I dreamed I saw Joe Hill last night.
I didn’t really. What I actually dreamed was that I had been selected to bat for England, but that we had run out of daylight before I was going to get my only chance, and I had forgotten to bring my bat. And I had turned up late, anyway. But Joe Hill was stuck in my brain because I had listened to the Joan Baez song whilst washing up and just before I went to bed.
Joe Hill previously appeared in my life twice. First when I was a soldier in Belfast in the early eighties with a weird passion for protest music, the further left the better. This spread into Irish Republican music, which habit was helpfully subsidised by a friendly RUC officer giving me old vinyl records that had been confiscated from the local pubs and clubs. Even then, I appreciated the delicious irony of my wandering round Belfast with a gun on the one hand, only to be listening a few hours later to songs about people trying to kill people like me who were wandering round Belfast with a gun. I have them still, but somewhere deep in a box in the loft.

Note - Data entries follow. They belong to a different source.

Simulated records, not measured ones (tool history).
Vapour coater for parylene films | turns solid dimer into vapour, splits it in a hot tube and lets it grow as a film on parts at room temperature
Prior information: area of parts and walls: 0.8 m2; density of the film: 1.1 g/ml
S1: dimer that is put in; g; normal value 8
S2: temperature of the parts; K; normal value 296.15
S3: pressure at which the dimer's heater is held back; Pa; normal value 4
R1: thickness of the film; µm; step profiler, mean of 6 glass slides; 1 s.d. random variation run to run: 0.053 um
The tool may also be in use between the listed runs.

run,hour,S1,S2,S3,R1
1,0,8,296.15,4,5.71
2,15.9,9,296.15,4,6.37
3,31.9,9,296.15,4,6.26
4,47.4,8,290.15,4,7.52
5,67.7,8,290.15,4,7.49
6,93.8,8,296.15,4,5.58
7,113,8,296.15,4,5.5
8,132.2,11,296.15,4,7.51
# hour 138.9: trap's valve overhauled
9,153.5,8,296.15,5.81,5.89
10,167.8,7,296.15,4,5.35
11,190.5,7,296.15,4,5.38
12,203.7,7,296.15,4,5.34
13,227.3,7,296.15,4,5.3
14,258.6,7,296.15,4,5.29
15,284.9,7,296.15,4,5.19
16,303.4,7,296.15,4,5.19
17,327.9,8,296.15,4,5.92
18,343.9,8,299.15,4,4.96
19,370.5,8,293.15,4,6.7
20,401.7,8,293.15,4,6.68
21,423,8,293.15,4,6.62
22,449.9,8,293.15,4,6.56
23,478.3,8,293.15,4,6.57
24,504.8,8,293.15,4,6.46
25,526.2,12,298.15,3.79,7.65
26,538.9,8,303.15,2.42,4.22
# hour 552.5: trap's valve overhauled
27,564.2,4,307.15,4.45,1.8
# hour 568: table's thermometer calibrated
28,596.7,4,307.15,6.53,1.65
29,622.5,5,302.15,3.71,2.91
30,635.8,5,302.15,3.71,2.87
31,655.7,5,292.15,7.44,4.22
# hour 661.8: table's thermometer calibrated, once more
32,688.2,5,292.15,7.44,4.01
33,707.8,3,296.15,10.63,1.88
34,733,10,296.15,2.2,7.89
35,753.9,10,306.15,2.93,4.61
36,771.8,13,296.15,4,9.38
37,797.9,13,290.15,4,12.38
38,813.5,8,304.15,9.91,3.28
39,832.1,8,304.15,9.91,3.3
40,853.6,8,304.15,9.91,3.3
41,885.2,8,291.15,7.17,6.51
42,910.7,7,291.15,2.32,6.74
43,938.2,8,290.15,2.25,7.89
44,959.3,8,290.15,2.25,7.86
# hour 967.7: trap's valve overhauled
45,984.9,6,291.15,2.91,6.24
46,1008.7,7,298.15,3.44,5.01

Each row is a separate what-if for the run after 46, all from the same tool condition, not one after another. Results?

Joe Hill (1879-1915) was a celebrated union organizer in the United States at the turn of the century, who was eventually shot by firing squad at the age of 36. In tune with the habit of both left and right to overlook any dark side of their heroes’ characters, Joe Hill was in fact a philandering, bullying convicted murderer whose sole saving grace was that he was quite good at getting up the noses of the mining bosses from San Diego to Maine. And in tune with all good heroes, he was immortalized in a song written in 1936 but made famous by Joan Baez a quarter of a century later, and revered by the American liberal left ever since.
The second time he appeared in my life was in 2005 in the Ford Motor Museum in Detroit, where they had a special room set aside for ‘music of the civil rights years’ to which, when my family were busy looking at Kennedy’s car and Rosa Park’s bus, I duly headed off for a quick sing. The room was damp with meaningand nostalgia of a type that only Americans can produce, but it amused me that the only person in the room who knew the words to We Shall Overcome,A Change is Gonna Come and Joe Hillwas a white, middle class politically inactive ex army officer from Britain. Everyone else just mumbled, albeit with deep love and commitment.
But now he’s back. Back in my life for a third time.
There is nothing like having a bit of time on your hands to ponder what it is you think about things. You don’t just sit down one day and do this as some sort of planned activity, but it happens as a corollary of reading articles more than ever before, and then thinking about them on endless dog walks.
And if there was one thing that Joe Hill was good at, it was organizing people to fight together for a better future, and not to accept that they would always be under the heel of the establishment, in their case, the bosses. Odious individual though he might have been, he successfully taught us, as others have throughout history, that we are stronger together than alone.
I still belong to the optimistic half of society that believes that the reasons that humans will continue to flourish is that we have always found ways of sorting out our problems and that, despite what the Daily Mail implies year after year, we have never been healthier or safer than we are now. And the older I get, and the more I read, the less I actually know what to think about a whole range of stuff from Brexit to knife crime. I don’t even know whether to fear the likely Premiership of an apparent Anti-Semite who, ironically, was giving comfort to those people in Belfast who were cheerfully trying to kill me all those years ago. But I do know one thing, which is that, whether we have Corbyn, May or anyone else as our next Prime Minister, they will have incrementally less power to influence our lives for the good and bad. Because that power has largely been ceded to corporations, many of whom are now bigger in their own right than medium sized countries.
It doesn’t matter if it is Volkswagen fiddling diesel emissions, Kelloggs fighting against telling us how much sugar is actually in our cereal, or any tech company deliberately enticing us as early as the age of two into the joyless dopamine-led inactivity of utter dependence on our mobile phones, they are starting to own us. Above all, they own our information. So, in the rare possibility that you have read this far, the fact of your having done so, mixed with the content of this blog, will have subtly deepened the available pool of information out there on you, to be utilised, we hope, innocently enough. But we wouldn’t bet on it, not least because if Vladimir Putin can access it to swing elections, who the hell else can?
And I just found myself wondering what Joe Hill would do. And when.